Marx corrects Keynes
Surprisingly, where Marx differed from Keynes is that Marx never predicted a reduction of hours of labor; instead he predicted the opposite development. Capitalism, said Marx, “diminishes labour time in the necessary form so as to increase it in the superfluous form”. This conclusion led Marx to the exact opposite conclusion from that arrived at by Keynes in his 1930 essay: Hours of labor would not be reduced once production on the basis of exchange value collapsed; rather, there would be a tendency toward increased expenditure of labor that is totally superfluous to society. Moreover, the increased expenditure of completely superfluous labor would become the condition for necessary (productive) labor.
In his groundbreaking reconstruction of Marx’s theory, Time, Labor and Social Domination, Moishe Postone explains Marx’s own theory leads to a far different outcome than Keynes predicted:
With advanced industrial capitalist production, the productive potential developed becomes so enormous that a new historical category of “extra” time for the many emerges, allowing for a drastic reduction in both aspects of socially necessary labor time, and a transformation of the structure of labor and the relation of work to other aspects of social life. But this extra time emerges only as potential: as structured by the dialectic of transformation and reconstitution, it exists in the form of “superfluous” labor time. The term reflects the contradiction: as determined by the old relations of production it remains labor time; as judged in terms of the potential of the new forces of production it is, in its old determination, superfluous.”

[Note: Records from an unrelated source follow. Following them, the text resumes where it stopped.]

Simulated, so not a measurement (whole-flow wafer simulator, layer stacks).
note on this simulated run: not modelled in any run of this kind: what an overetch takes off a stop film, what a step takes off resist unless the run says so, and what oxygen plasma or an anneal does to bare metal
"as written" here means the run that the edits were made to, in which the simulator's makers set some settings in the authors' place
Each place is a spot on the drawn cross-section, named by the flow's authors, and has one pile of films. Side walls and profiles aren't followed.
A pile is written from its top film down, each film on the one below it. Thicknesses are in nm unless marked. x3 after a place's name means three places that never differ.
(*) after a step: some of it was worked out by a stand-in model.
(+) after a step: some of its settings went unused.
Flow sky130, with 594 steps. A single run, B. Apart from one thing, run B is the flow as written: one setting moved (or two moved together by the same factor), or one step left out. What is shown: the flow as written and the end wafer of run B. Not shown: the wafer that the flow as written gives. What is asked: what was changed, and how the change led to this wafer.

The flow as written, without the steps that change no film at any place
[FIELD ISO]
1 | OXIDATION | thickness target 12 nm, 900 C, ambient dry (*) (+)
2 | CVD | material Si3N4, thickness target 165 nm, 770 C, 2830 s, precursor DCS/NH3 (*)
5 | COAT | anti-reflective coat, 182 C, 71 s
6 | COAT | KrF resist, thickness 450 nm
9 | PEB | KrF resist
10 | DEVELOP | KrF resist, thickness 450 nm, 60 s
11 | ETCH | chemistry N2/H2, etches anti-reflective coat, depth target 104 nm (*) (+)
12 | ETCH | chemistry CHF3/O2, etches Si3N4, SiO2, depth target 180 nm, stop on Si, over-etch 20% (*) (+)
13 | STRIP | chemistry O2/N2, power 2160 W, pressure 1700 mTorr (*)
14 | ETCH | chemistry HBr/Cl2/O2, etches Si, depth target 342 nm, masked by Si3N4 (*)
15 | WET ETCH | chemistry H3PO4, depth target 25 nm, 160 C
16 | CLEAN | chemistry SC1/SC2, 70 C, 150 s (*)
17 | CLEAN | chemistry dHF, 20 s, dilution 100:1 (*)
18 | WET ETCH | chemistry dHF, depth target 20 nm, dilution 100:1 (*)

Marx never predicts the technical improvement of labor leads to the reduction of hours of labor; he predicts it leads to collapse of commodity production. This is because capital aims to increase the production of surplus value, no matter that it waste billions of hours of labor in that effort. It may be completely true that the technical improvement in the productivity of labor makes possible the reduction of hours of labor to some definite minimum, but the realization of this in an actual reduction of hours of labor requires a social revolution. Socialism is a necessity because only this movement of society can convert the technical potential for abolition of labor into a reality.
Thus, contrary to John Milios, the political action of the proletariat was not required to determine the level of exploitation of the working class, but to put an end to labor itself.
To put this is in a way that might be comprehensible to our Marxist scholars who are so enamored of Keynes, when Keynes argued we could soon accomplish “all the operations of agriculture, mining, and manufacture with a quarter of the human effort to which we have been accustomed”, he was also stating 3/4 of what was in 1930 necessary (paid) labor time would soon be converted into surplus labor time. It is true that this extra labor time could be employed to reduce the work hours of the working class, but it was just as true (and far more likely) that it would be turned into surplus value for capital.
Capital, or the production of surplus value
To put this another way, if it had simply been a matter of the technical requirements of production, Tugan-Baranovsky would have been right. The improvement in the productivity of labor introduced by capitalism would have led to the abolition of labor. There would have been no collapse of production on the basis of exchange value; and no crises.
Which is why Marx continually reminded his readers that capital aims not at reduction of the socially necessary labor time required for production of commodities, but the production of surplus value, of profit. What Milios, Tugan-Baranovsky and Keynes ignored is that reduction of hours of labor is not for capital an end but only a means. As Marx comments in chapter 15 of volume three, no capitalist ever introduces improved means of production unless by so doing he can increase his profit. Thus Marx predicts not the progressive reduction of hours of labor but collapse of production on the basis of exchange value.
The collapse of production on the basis of exchange value is not just necessary because capital is solely concerned with production for profit, but also that production for profit cannot continue without the collapse of the premises of commodity production. As Henryk Grossman explained in his refutation of the neo-harmonists, at the point of capitalist breakdown, production for profit can only continue if the commodity, labor power, is sold below its value.
When Keynes takes a later look at the Great Depression, we will find he no longer holds to the idea technical improvement in the productivity of labor will force society to reduce hours of labor. Instead, in his most famous work, Keynes seeks to uncover the means by which labor can be reduced below its value.